Difficult to order take-out w/o Spanish        WAY too easy to order take-out... there's a hotline
Giant, beautiful campus                                Smallish campus
Huge faculty                                                 Small, close-knit faculty
Driving=death wish                                      Driving=death wish
Gas= $5.00 a gallon                                     Gas= $10 to fill the tank (be jealous)
Friendly, kind locals                                     Friendly, kind locals
No real families, especially with kids           Lots of families with kids (yay for Mommy friends!)

And that's kind of where we stand so far.  I was going to write something about friends, but it's too early to know who we'll be friends with.  Some very good friends were made in Guatemala and I hope that will be the case here, too.

Like I said, only time will tell what life in Bahrain brings.  Ideally, we'd like to be here for a while... if only to not have to move again :)  Fingers crossed, this is a place the H's can call home for a good long time.

Tuesday, August 14, 2012

Part 2- read me second

So then we went to England.  It was kind of cold but we loved it.  The Ladybug got to go out for walks to the park or to town or to any number of fun places almost every day.  We went to a huge petting zoo, the swimming pool, an amusement park especially for kiddos her age.  It was pretty fantastic.  She loved being able to walk out the back door and play with the ball or swing herself around the laundry line pole.  I loved having two extra sets of hands on board to watch and amuse her.  It was good, good fun and it also went too quickly.

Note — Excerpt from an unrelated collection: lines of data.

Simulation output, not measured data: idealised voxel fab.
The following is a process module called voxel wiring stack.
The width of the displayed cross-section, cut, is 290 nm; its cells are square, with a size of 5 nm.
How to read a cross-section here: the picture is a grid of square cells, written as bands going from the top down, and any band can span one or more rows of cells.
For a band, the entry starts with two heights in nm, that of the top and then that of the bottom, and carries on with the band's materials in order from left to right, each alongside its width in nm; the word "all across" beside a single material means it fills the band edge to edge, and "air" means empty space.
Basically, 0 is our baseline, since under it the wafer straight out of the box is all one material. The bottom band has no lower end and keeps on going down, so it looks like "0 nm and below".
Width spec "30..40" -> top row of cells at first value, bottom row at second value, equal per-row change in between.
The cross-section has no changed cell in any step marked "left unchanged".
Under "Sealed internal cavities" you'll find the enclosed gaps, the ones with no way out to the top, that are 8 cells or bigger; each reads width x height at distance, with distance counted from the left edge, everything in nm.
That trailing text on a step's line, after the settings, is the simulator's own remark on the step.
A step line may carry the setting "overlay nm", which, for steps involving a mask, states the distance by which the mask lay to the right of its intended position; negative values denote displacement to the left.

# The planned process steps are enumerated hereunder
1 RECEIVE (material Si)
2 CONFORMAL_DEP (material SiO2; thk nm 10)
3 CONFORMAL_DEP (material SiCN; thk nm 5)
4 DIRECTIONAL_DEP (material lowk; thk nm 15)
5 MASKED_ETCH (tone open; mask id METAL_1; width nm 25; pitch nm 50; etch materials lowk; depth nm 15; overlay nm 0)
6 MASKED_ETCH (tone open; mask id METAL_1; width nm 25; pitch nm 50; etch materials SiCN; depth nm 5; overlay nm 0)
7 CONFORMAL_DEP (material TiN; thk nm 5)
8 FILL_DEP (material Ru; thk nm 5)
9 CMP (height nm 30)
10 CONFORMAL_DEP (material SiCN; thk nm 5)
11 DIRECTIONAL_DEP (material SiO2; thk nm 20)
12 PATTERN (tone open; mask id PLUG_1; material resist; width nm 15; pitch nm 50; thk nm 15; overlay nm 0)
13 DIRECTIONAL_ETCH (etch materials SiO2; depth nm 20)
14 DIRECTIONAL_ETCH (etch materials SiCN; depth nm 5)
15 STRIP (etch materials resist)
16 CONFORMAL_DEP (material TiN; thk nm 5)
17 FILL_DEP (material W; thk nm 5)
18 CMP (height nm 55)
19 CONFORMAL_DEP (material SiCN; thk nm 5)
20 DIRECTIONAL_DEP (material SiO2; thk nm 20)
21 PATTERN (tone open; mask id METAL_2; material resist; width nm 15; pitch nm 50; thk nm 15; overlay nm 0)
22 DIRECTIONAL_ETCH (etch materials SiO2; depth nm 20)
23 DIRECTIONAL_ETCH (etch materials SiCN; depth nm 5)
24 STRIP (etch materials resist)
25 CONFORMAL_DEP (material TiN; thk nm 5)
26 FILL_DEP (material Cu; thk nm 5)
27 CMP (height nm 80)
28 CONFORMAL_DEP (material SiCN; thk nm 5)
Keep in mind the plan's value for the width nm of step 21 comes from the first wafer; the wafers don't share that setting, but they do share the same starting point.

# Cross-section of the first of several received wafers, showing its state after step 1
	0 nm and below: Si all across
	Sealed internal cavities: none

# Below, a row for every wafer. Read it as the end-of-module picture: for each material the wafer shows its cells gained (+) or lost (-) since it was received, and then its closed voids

But now we're in Bahrain.  In less than a week, we've mostly settled in.  It's hot as the hottest thing you can think of but it's been really good so far.  There are a few admin and teachers who have already returned, though most won't get here for another few days.  The school is AH-MAZING and gives you just about everything you need to play house for a couple of months until you can buy it yourself (i.e. coffee pots, dishes, towels, pots and pans, etc).  They even had a crib waiting for the Ladybug with a little toy and blanket in it!  I was not expecting that at all.  It was a very nice how-do-you-do.

The school is on the back side of our house, meaning we have a five minute walk there and back.  Dave has gone over almost every day to swim or use the gym.  The Ladybug has gone with him and loves the fact that they have a baby pool that she can walk down into.  Dave has an actual gym with an actual office.  I have my own HUGE classroom (two of them actually), with an office and a practice room.  Dave has already joined the golf club and is very happy about it.  I've found a doctor for me and have recommendations for a kiddo doctor.  There's so much STUFF here... it's nice to be living a first-world life again.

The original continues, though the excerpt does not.